Painter’s Paintings

corot woman with a yellow sleeve

Corot’s portrait of a woman with a yellow sleeve

The National Gallery’s summer exhibition Painters’ Paintings are the personal collection of artists from Van Dyke to Freud. Each room starts with a self-portrait of the artist and their collection is hung along-side some of their own works so you can make direct comparisons. What is surprising is just how revealing these collections are into us gaining an insight into the character of the artists.

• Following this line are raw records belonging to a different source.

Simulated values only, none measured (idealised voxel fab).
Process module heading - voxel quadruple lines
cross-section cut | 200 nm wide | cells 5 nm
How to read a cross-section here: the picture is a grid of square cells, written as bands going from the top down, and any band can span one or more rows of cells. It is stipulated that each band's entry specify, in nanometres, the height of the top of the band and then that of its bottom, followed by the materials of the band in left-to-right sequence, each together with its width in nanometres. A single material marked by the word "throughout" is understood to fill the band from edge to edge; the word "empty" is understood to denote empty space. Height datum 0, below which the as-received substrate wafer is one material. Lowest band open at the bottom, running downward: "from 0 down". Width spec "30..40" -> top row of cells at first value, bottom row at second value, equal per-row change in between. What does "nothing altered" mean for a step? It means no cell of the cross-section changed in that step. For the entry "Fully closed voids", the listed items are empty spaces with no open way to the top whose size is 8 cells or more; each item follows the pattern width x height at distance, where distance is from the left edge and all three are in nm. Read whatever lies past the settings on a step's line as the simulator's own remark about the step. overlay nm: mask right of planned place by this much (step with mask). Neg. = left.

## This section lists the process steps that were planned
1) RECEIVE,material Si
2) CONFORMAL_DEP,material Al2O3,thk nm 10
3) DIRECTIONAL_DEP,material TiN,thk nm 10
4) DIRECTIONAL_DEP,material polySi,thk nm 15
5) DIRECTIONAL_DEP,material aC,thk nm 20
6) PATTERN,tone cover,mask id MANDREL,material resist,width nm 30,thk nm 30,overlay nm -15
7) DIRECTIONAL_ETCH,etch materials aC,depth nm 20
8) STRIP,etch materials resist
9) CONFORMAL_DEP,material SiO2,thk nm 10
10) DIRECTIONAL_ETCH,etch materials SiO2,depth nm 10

I started by going to watch the excellent video as it frees you from the necessity of feeling you have to read every piece of text on the walls. The artists themselves are a study in contrasts from the way they displayed their collection to their reasons for acquiring it. There is a photo of Matisse with part of his collection being displayed behind him in an almost slap-dash way. One gets the impression that his collection were like his children with his golden child being his Cezanne’s painting of The Bathers. Contrast that with Degas’s vast collection divided into contemporaries and old masters that he kept with curatorial precision. He is the compulsive collector “I buy, I buy, I can’t stop myself.”  Sir Thomas Lawrence is another obsessive collector using his collection of old masters as a learning tool for his own self-assured portraits. Both Leighton and Reynolds used their collections to cement their reputation as establishment figures as men of refinement and good taste.  For Van Dyke it’s a case of one up man ship; if Rubens can have a collection of Titian so can he. The star of the show is the Freud collection from the jewel like Cezanne, the exquisitely beautiful Corot portrait, Woman with a yellow sleeve and his self-portrait. The self-portrait is startling in its directness and defiance yet touching in its vulnerability presenting him-self to the world to say, this is me, this is who I am and I make no apology for it. The Freud self-portrait and the Corot portrait are worth the price of the entrance ticket alone. As for the rest of this exhibition as well as the superb paintings I learnt something about these artists from their personal collections that no amount of reading would have revealed.